2018 Lecture by Dr Maria Elena Torre (CUNY) & Prof. Puleng Segalo (UNISA)

Dr Maria Elena Torre (CUNY) and Prof Puleng Segalo (UNISA) presented on 24 April 2018, at North-West University, the annual SAERA Nelson Mandela Legacy Lecture, entitled “Epistemic Justice in the Academy: Decolonizing Power, Knowledge and Being through Critical and Participatory Research.” The scholars drew upon the writing of Mandela as a way of critiquing education. A short summary of the main points made by them follows:

They argued that the transformative value of education does not lie in transforming the individual, it lies in transforming the community and re-centering the community as a place that contributes knowledge and values. Education needs to aspire to structural change, rather than concentrating on individual performance within the system. They critiqued the current education system as leading to a reinforcement of class, race and gender regimes. Such a system does not and cannot lead to liberation. It leads instead to privilege.??Although Mandela is cited as saying that education is the tool to enable the poorest child to reach their dreams, he was not concerned about the creation of a series of “stars”, but about the creation of the firmament in which many stars can find their place and shine. Colonial education for Mandela began with him having to adopt an English name. It continued in a language that centred its own knowledge as superior. This continues today in both schools and higher education, where the community is presented as being out there and students are presented as outsiders going to rescue the community. We become academics who speak and defend the system and we replicate this with our students. This is epistemic violence. Forcing students to leave their identity behind when they enter the academy is a form of colonization. The demographics of higher education may change, but the curriculum itself has remained the same. Epistemic rebellion is about de-centering Eurocentric knowledge and being disobedient. How do we decolonise and disrupt? As academics we need to learn what dehumanisation means for our students. We need to break with the modern western university by challenging the status quo. Agency, identity and languages are critical in this work. Language, when imposed, is a way of not seeing and not listening to people even although its very purpose is to enable understanding of and between people. Blind importation of knowledge is a form of laziness and that is why the decoloniality project is so very important for universities. Afrikaans was not simply a language, but also a way of being and of seeing people.
Participatory action research provides a methodology that involves collectives that generate and reach towards a just world. Research sites become sites of democratic knowledge zones that return knowledge to the community – and such knowledge should be fed back into the curriculum for our students to learn about community issues. This flips the colonial script and recognises how under siege we are. Uncomfortable intersections become the place where reconciliation becomes possible. Drawing upon elders’ knowledge and wisdom is important for educating the subject that speaks.
We embrace education as a means of overcoming man-made poverty. Poverty is a creation and an injustice. Education is a means to create justice. What kind of education can do this? Not an education that alienates you from self and from community. Teaching should confront the assumptions made about me and about my community; becoming and seeking criticality in the engagement.

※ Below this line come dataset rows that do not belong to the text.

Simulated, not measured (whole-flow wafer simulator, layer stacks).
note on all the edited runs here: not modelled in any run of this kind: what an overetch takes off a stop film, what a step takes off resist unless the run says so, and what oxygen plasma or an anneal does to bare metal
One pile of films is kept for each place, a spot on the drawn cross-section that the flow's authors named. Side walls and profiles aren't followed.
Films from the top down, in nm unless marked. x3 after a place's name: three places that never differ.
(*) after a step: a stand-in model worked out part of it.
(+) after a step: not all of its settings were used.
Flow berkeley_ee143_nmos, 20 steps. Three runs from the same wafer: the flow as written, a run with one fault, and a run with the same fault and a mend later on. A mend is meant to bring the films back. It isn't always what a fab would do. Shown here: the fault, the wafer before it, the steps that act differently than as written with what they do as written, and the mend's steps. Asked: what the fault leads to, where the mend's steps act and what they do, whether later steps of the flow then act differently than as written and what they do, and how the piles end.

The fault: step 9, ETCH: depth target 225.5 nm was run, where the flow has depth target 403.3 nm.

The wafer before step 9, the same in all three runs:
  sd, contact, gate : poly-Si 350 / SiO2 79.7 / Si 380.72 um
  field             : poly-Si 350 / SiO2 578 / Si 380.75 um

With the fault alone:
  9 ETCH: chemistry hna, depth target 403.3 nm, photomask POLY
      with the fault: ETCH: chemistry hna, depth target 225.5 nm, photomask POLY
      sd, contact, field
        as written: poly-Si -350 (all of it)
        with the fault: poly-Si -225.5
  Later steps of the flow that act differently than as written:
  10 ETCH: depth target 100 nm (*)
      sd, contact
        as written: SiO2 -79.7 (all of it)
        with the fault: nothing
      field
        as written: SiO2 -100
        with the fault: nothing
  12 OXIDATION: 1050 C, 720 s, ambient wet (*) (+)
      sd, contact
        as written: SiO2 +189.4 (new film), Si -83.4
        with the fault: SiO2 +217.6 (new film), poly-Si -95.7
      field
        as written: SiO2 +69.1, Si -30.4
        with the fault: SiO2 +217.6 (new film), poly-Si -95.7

However, we must not forget that the marginalised have power. Being othered can be flipped to reveal how knowledge works so that we see the underside of the academy. Language imposition caused people to die and knowledge imposed causes the life world of the university to die; to become a death world (as described also by Mbembe). It is for this reason that students revolt because the feeling of alienation becomes intolerable on many levels, from the perspective of the university as institution, from the perspective of the student.??After the lecture there were questions and comments. Comments about how we valorise Mandela and the ideal of An African Education when the issues around marginal identities and gender are challenged with the patriarchal discourses in communities in South Africa. Which Mandela is being referred to in the context of the academy? There are contradictions in the man who Mandela was, and also in ourselves.

Dr Torre also ran a two-day workshop for academics from UFS, NMU, UJ, UKZN and North-West on critical participatory action research. This was attended by 24 early career and experienced researchers and proved to be very participatory, encouraging and motivating.